The demo is a web map application showing water related features. The map application operates on top of a linked data infrastructure (node) hosted on both side on the US-Canada border. Each Groundwater Surface water Interoperability Pilot (GSIP) node exposes a catalogue of water features from their respective jurisdiction, some cross-border (shared) features and establishes relations between water features on its side and features on the other side.

The GSIP resolver is built on top of an RDF catalog, containing water features description and links to other features and representation. GSIP deals with content negotiation and 303 redirect of NIR or other representation if necessary. This figure show the overall interaction with GSIP node

gsip sequence
Figure 6. GSIP sequence diagram

The linked data infrastructure operates on its own and can be accessed using a regular browser. The map application leverages this infrastructure by adding new functionalities.

Features on the map are spatial representations of "real things" (Non-Information) in the world and assigned a URI as their identifier. At this point, this is all the web application has (feature with their NIR). The map is pre-loaded with a set of watersheds around Lake Champlain. Canadian version of the application shows feature north of the border and vice-versa for US. Note that NIR of water features can point anywhere (the Canadian version can consume data from the US node and vice and versa). When requested, the application attempts to resolve the feature’s NIR by issuing a HTTP GET request using the NIR URI and process the document and do something useful with it. The application expects an RDF document conformant to the model (ontology) defined in this interoperability experiment. The application is robust as it will try to process whatever is returned by the resolution of the NIR. If the RDF document does not contain any schema.org or RDFS or HY_Feature, etc.., it will simply do nothing.

The application then offers the option of:

  • traverse a link to another water feature;

  • open a representation in one of the proposed format;

  • leave the map application and browse resources directly in the browser.

The application recognizes specifically GeoJSON representations and when available, the application can load it and add the content to the map. If the uploaded feature has a uri property, the application assumes it’s a NIR and behave accordingly.

A typical session goes through a variation of these steps

  1. User loads the map application

  2. User clicks on a feature

  3. Application displays information about the resources in an info bubble.

  4. User can

  5. click on a link (a predicate) and traverse to another resources

    1. click on HTML icon and pop a new browser page/tab loaded with a landing page of the feature. At the point, the user “left” the application (although it remains available in the original tab if the user want to return).

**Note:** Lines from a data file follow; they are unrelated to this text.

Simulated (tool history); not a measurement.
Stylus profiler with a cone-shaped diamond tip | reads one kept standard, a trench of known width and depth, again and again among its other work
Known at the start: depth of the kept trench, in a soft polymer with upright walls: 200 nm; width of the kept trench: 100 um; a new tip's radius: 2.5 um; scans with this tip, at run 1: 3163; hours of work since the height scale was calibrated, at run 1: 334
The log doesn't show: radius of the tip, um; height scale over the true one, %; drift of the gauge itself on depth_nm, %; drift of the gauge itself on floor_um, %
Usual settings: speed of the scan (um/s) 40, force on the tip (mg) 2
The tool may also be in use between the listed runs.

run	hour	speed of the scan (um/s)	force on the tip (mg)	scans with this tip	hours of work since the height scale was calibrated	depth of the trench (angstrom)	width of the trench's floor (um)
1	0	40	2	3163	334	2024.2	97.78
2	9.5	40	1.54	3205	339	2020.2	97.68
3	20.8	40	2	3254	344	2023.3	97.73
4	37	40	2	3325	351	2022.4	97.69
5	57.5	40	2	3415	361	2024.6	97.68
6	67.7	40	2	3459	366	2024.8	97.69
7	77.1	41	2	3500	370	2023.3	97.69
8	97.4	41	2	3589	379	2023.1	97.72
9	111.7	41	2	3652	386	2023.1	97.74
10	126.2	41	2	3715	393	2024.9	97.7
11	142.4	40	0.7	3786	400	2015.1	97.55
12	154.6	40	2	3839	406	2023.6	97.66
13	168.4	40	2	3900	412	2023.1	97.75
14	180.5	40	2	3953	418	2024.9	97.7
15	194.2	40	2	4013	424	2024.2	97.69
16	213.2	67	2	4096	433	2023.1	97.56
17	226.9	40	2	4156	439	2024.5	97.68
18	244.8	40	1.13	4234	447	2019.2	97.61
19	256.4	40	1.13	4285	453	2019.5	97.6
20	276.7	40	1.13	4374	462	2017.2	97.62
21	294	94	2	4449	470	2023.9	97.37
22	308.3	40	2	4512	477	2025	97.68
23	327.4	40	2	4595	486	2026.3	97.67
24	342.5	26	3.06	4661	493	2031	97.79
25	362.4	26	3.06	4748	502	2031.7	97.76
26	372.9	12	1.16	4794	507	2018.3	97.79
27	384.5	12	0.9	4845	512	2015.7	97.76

    2. Click on the GeoJSON “push” pin and load the feature on the map

  6. repeat from step #2

Harvesting

While not explicitly demonstrated in the web application, the architecture relies on a series of nodes to resolve NIR. The current demonstration relies on 2 nodes (a.k.a geoconnex.ca and geoconnex.us) but it is totally agnostic of the number of nodes that can eventually be use while traversing from one water feature to another. Nodes are autonomous and are not “aware” that a statement refers to a resource managed by another “GSIP” node (they are just NIR that will be resolved by the client). But the node might be interested in those statements, especially when it can create a reciprocate statement (if A in US is upstream of B in Canada, B is downstream of A). When such a statement is added to either node, the node of interest needs to be updated to reflect that change. The GSIP architecture includes a harvester that probe known nodes (the Canadian harvester knows the location of the US node) and extract relevant cross border (cross node) statements and update its copy of the catalog. The harvesting is done periodically.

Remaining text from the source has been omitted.